Coega helps businesses upgrade status | News | Small Business Connect

Claire Kivedo of Overall Events, Wani Toyana of Otjiwarongo Projects and Ntombekhaya Gunuza of Shadow Bricks with Coega Development Corporation’s Andile Ntloko.

The Coega Development Corporation (CDC) has already invested over R450 000 in a recently launched business support programme aimed at small businesses.

The programme, which is being co-ordinated by the CDC’s small business development unit and is called the Broad-Based Black Economic Empowerment (BBBEE) Level One Certification, assists selected small businesses in the CDC database by helping them to get certification on a higher BEE level.

Helping small businesses improve their BBBEE scorecards enables them to compete favourably in tender bidding.

Recently, 100 small businesses in various sectors ranging from construction to events management were upgraded from Level Four to Level One.

About 80% of these companies came from the Nelson Mandela Bay region.

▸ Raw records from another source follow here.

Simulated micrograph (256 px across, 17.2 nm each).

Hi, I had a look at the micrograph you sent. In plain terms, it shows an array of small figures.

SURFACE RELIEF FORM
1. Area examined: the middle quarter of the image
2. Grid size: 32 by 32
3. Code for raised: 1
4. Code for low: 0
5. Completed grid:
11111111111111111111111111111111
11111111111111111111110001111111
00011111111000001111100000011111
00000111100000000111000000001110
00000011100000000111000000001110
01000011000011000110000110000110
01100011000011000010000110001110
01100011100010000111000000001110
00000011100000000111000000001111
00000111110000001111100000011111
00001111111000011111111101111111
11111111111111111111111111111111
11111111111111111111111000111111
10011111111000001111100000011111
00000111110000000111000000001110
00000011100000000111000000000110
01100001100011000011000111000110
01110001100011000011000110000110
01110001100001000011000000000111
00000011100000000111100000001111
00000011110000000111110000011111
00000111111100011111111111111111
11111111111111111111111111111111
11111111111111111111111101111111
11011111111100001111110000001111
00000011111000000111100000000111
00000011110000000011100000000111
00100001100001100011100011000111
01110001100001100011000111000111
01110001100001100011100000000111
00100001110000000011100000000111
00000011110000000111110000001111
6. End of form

However, the programme caters for all small businesses from the Eastern Cape province as a whole.

Participants are randomly selected from the CDC small business database, and participation is free.

Participating small businesses are trained in financial management, governance, decision-making and various other aspects of business management.

CDC’s small business development unit head, Andile Ntloko, says: “When you bid for a state tender, you bid on price and empowerment. Empowerment indicates your BBBEE status.

“We have shown small black-owned businesses how they can realise their potential and move to Level One status to competitively bid for work both on price and empowerment.”

Ntloko says of the 100 participating companies, 65% were owned by black women.

The Nelson Mandela Bay Municipality councillor responsible for economic development, Babalwa Lobishe, who officiated at the certification function, says the programme gives small businesses the competitive edge, which is required by various industries that small businesses are involved in.

“We can turn around our city to become a much better place. The economy is growing and Coega, in partnership with our municipality, is going the extra mile to ensure that we attract investment,” says Lobishe.

Participating business owner Ntombekhaya Gunuza, who owns Shadow Bricks, which has branches in Mthatha and East London, says her company had been “stuck at Level Three for ages”.

“This is great. I did not think my company would be upgraded to Level One. This will now open doors for my business. As small businesses, we are the backbone of South Africa’s economy and the future job creators,” says Gunuza, whose company employs 60 people.

She says the construction industry is tough – worse still when one is a woman, “but with this new status, I will take men in the industry head-on.”

Another participant, Claire Kivedo, who co-owns Overall Events, says the new Level One status would make her business even more sustainable.

“I did not realise that the work I am doing, along with giving back to my community, could help boost my company’s BEE level. It is nice to know that hard work pays and is rewarded,” says Kivedo.

Wani Toyana, the owner of Otjiwarongo Projects, a bulk vegetation and landscaping company, says:

“The upgrading of my company’s BEE status means better opportunities in future and more jobs.”